Review of Delivery Charge Taxation
State and central GST officials, comprising the fitment committee, have revisited the taxation of delivery charges levied by food delivery platforms like Swiggy and Zomato. This review follows concerns raised by the Directorate General of GST Intelligence (DGGI) over the classification and taxation rate applied to delivery charges.
DGGI’s Argument on Classification
The DGGI had issued a notice last year questioning whether delivery charges, when bundled with food orders, should be considered part of the food supply. The agency argued that such charges should be taxed at the higher GST rate of 18%, aligning with the taxation of food supplies under certain conditions.
GST Demands on Zomato and Swiggy
The review stems from significant GST demands issued to the platforms for the period from July 2017 to March 2023. Zomato has been asked to pay Rs 400 crore, while Swiggy faces a demand of Rs 350 crore. These demands highlight the magnitude of the issue and its potential financial implications for food delivery companies.
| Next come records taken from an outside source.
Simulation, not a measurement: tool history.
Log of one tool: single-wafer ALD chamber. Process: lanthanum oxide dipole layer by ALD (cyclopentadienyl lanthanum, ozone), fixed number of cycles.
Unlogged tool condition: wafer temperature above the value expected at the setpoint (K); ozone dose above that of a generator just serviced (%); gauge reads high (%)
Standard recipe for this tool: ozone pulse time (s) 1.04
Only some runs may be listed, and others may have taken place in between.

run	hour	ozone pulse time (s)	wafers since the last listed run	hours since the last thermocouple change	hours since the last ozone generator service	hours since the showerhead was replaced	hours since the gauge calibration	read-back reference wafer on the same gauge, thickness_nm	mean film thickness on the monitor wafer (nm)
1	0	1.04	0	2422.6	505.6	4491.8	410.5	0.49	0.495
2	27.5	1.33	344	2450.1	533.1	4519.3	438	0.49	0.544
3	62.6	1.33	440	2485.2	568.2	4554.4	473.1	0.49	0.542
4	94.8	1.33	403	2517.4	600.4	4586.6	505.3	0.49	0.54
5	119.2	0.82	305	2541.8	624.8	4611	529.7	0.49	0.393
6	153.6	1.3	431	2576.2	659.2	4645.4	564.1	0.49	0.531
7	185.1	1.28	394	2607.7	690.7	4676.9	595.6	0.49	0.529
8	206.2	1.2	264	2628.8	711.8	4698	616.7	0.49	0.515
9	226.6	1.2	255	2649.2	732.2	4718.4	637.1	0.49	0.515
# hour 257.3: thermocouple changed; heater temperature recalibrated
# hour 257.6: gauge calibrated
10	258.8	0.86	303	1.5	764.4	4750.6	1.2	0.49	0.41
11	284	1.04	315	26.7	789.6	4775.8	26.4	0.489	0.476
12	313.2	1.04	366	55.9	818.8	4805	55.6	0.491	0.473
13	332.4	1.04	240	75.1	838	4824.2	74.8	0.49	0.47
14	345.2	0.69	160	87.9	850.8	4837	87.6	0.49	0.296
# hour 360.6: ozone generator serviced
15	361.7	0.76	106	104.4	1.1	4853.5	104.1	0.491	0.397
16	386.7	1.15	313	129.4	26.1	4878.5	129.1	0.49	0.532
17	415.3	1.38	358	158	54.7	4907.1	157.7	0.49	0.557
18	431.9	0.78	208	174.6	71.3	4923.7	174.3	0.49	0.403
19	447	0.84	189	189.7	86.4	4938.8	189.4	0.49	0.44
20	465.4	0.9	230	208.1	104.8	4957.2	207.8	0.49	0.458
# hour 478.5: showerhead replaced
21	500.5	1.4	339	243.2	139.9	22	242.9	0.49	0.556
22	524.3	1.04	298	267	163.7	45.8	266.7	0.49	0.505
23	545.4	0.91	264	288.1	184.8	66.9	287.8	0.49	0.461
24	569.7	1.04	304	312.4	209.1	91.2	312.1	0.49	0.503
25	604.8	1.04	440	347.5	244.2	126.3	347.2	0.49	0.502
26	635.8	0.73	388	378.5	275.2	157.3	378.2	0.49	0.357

Implications of the Review
If delivery charges are classified as part of the food supply, it could lead to a uniform higher tax rate and increased compliance requirements for aggregators. This would also affect consumers, potentially increasing the cost of food delivery services.
This ongoing review reflects the government’s focus on ensuring clarity and consistency in GST policies, particularly for digital economy sectors like food delivery. The outcome will have implications for both the platforms and their customers.